In this presentation slides we go through basic definitions in Chapter 11.


(Chapter 11) Entropy and Information

Xiang Li

2022/10/11


Reading Goals

Note: we use $\log$ for $\log_2$ throughout the ppt.


Shannon Entropy



Intuitive Assumption for Entropy

To quantify how much info in an event $E$, denoted as $I(E)$, we may want

$I(p) = k\log_2 p$ for some constant $k$ satisfies all above.



Example: encoding 1, 2, 3, 4

Optimal:


Basic Properties of Entropy


The binary entropy

\[H_{\text{bin}}(p) \equiv -p\log p -(1-p)\log(1-p).\]

Example: Mixing probability distribtions

Bob flips $A$ with prob $q$ and $B$ with prob $1-q$, the outcome is tail.

Do you gain more info than with only one coin?

Intuitively, we have (concavity)

\[H(qp_A + (1-q)p_B) \geq qH(p_A) + (1-q)H(p_B).\]

The Relative Entropy (Kullback–Leibler Divergence)

For two prob measures $\mathbb P$ and $\mathbb Q$, defined over the same index set,

\[H(p(x) \| q(x)) \equiv \sum_x p(x)\log\frac{p(x)}{q(x)} = -H_{\mathbb P}(X) -\sum_x p(x) \log q(x).\]

Joint Entropy and Subadditivity of the Shannon entropy

For joint distribution $p(x, y)$ and its marginal distributions $p(x)$ and $p(y)$,

\[H(p(x, y)\| p(x)p(y)) = H(p(x)) + H(p(y)) - H(p(x, y)).\]

We can then deduce that the joint entropy $H(X, Y) \leq H(X) + H(Y)$. Equality iff $X$ and $Y$ are independent.
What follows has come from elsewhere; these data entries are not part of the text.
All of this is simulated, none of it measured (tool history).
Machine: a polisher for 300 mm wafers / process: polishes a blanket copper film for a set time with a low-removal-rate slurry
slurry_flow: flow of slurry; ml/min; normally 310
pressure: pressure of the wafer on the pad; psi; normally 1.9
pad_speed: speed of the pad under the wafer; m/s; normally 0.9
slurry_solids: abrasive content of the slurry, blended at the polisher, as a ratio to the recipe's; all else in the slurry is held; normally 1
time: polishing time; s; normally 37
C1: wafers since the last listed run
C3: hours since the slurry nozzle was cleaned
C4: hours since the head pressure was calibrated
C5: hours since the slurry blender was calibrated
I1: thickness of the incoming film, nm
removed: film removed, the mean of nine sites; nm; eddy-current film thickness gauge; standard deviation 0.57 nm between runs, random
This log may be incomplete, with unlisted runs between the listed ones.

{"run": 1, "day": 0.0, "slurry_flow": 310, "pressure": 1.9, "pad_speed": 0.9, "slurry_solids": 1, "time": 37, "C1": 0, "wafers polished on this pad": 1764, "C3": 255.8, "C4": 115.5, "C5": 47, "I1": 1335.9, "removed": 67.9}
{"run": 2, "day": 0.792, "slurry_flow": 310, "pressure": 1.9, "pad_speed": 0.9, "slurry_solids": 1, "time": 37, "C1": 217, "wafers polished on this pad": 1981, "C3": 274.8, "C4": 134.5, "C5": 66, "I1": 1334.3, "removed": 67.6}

Conditional Entropy and Mutual Information

The entropy of $X$ conditional on knowing $Y$ is

\[H(X\vert Y) \equiv H(X, Y) - H(Y).\]

The mutual information of $X$ and $Y$, measuring how much info $X$ and $Y$ have in common, is

\[H(X:Y) \equiv H(X) + H(Y) - H(X, Y) = H(X) - H(X\vert Y).\]

(This is actually the relative entropy!)


Basic properties of Shannon Entropy

  1. $H(X, Y) = H(Y, X)$, $H(X:Y) = H(Y:X)$.
  2. $H(Y\vert X)\geq 0$ and thus $H(X:Y)\leq H(Y)$, with equality iff $Y$ is a function of $X$.
  3. $H(X) \leq H(X, Y)$, with equality iff $Y$ is a function of $X$.
  4. (Subadditivity) $H(X, Y) \leq H(X) + H(Y)$, with equality iff $X$ and $Y$ independent.
  5. $H(Y\vert X) \leq H(Y)$ and thus $H(X:Y) \geq 0$, with equality in each iff $X$ and $Y$ independent.
  6. (Strong subadditivity) $H(X, Y, Z) + H(Y) \leq H(X, Y) + H(Y, Z)$, with equality iff $Z\rightarrow Y\rightarrow X$ a Markov chain.
  7. (Conditioning reduces entropy) $H(X\vert Y, Z) \leq H(X\vert Y)$.

Chaining Rule for Conditional Entropies

Let $X_1, \dots, X_n$ and $Y$ be any set of random variables. Then

\[H(X_1, \dots, X_n \vert Y) = \sum_{i=1}^n H(X_i \vert Y, X_1, \dots, X_{i-1}).\]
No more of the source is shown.